Case ID: fla_134/html/0503-01.html
Source: Caselaw Access Project
Author: {"author": "Buford, J.", "license": "Public Domain", "url": "https://static.case.law/"}
Date Created: 2024-08-24T03:29:51.129683

Van D. Patel, C. M. Cox, et al., v. Mrs. Julia Daniel, joined by her husband, B. L. Daniel, as next friend.
    184 So. 108.
    Division A.
    Opinion Filed October 10, 1938.
    Rehearing Denied November 8, 1938.
    
      
      C. M. Cox, for Appellants;
    
      Cecil A. Rountree, for Appellee.
   Buford, J.

The appeal is from final decree of foreclosure of a chattel mortgage subsequent to decree pro confesso entered by the court.

A motion to dismiss the bill of complaint had been filed and denied. Thereafter motion to strike parts of the bill of complaint was filed, after which time, and after notice, complainant moved for the entry of decree pro confesso by the court, which motion, after hearing on same, was granted.

It may be that the appellants, defendants below, had a meritorious defense touching the priority of complainant’s alleged lien but if they had such defense it was not interposed either by answer or motion for compulsory amendment. The motion to strike was without merit and the granting of motion for a decree pro confesso, notwithstanding such motion, was without error.

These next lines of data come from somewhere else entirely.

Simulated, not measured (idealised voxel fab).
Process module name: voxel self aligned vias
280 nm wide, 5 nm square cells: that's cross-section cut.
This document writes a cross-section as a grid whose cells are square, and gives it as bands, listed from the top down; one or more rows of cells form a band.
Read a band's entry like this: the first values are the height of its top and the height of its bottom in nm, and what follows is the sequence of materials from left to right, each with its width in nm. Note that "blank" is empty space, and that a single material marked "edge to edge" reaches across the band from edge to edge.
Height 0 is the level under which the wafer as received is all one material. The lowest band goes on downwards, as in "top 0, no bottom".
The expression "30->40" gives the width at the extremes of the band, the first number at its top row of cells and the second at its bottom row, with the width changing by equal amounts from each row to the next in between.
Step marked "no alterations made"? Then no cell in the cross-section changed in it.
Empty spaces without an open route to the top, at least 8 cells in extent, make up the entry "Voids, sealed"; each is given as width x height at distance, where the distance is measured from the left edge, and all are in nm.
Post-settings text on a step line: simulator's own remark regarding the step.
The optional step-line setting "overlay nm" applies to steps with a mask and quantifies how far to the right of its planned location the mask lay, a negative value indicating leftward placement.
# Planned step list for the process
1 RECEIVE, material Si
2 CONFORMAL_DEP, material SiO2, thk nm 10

The contention made that a chattel mortgage executed to secure a certain debt cannot upon the payment and discharge of that debt by parol agreement between the parties be made to apply to and secure the payment of a subsequently created debt as between the parties and others with notice, is not tenable; but the effectiveness thereof to secure the payment of the subsequently created debt would date from the time of the creation of the latter indebtedness, and what was a second mortgage, as to the involved mortgage, while it was securing the first debt, might become a prior lien to that mortgage when it became security for the second debt. The question of such priorities was not presented in the court below and there is nothing in the record on which we may base an adjudication contrary to the decree.

The entire record fails to disclose reversible error, so the decree is affirmed.

So ordered.

Affirmed.

Ellis, C. J., and Terrell, J., concur.

Whitfield, P. J., and Brown and Chapman, J. J., concur in the opinion and judgment.